The control tower had cleared the wide-body passenger jet for final approach, and the flight crew prepared for a routine landing at Chicago’s O’Hare International Airport. The aircraft descended gently toward Earth: 1,000 feet, 500 feet, 100 feet. Then the pilots saw the other plane.
“The jet looked very large and was exactly in the center of the runway,” a flight crew member later wrote.
The landing plane’s first officer quickly pulled back on the controls to abort the landing, accelerating and climbing simultaneously. The plane circled the airport once more before approaching again. This time, it landed uneventfully.
The flight crew, however, was shaken.
“What if we floated, landed long, had brake issues?” a crew member wrote. “What do the passengers think on the right side of the aircraft as they see another large aircraft barreling towards them? … None of us has ever seen another aircraft cross an active runway while a landing aircraft is in the flare or rolling down the runway.”
If this was part of a new traffic pattern at O’Hare, the crew member wrote, “I think it is trouble waiting to happen.”
1,500 ‘critical’ incidents in 2024
According to a Straight Arrow News analysis of federal data, this was one of more than 1,500 serious incidents involving U.S. passenger planes in 2024. The analysis shows that recent episodes involving communications outages and near-misses on airport runways are surprisingly common, raising questions about the overall safety of the U.S. air travel system.
The data comes from the Aviation Safety Reporting System, maintained by NASA. Calling itself “the world’s largest repository of voluntary, confidential safety information,” the system accepts reports from pilots, air traffic controllers, flight attendants, ground crews, mechanics and others.
SAN analyzed only incidents that NASA reviewers deemed “critical” and only those in which at least one of the planes involved was a commercial aircraft, more than four a day, on average. Almost 4,000 additional incidents involving private aircraft also appear in the database.
The reports cover a wide range of issues, such as mid-flight mechanical problems, planes nearly bumping into each other as they jockey for position near crowded airport gates, and near-collisions like the one in Chicago.
Many details are redacted from the publicly available version of the database: the names of airlines and aircraft manufacturers, the number of passengers on board and, in many cases, the airports where incidents occurred.

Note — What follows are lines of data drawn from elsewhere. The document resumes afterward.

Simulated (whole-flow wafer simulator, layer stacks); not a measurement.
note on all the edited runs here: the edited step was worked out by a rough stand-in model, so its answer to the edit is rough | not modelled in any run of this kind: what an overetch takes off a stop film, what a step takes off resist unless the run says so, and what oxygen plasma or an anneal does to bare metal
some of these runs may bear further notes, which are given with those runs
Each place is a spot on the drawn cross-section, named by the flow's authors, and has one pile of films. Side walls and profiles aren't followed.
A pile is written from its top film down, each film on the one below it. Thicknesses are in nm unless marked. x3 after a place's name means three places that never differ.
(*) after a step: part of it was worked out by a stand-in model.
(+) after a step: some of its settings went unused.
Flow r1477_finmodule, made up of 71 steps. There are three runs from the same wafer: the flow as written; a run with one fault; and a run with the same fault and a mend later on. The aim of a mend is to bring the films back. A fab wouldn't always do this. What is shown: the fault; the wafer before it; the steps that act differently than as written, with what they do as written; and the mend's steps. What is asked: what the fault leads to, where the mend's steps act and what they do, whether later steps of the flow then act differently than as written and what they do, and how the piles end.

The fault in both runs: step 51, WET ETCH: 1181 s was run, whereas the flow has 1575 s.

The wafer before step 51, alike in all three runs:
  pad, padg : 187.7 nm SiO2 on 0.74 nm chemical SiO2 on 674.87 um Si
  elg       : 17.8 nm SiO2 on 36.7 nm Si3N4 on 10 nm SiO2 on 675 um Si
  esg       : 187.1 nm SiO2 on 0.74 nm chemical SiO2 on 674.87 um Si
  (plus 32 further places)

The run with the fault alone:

However, a narrative account details each incident, often showing that quick action by pilots and air traffic controllers — not to mention good luck — prevented situations that could have resulted in mass casualties.
Avoiding accidents with seconds to spare
In January 2024, a passenger jet was preparing to take off from Honolulu International Airport when the pilot stopped short of a runway he had been cleared to cross. A moment later, according to a crew member, another plane passed by as it was about to touch down on the same runway.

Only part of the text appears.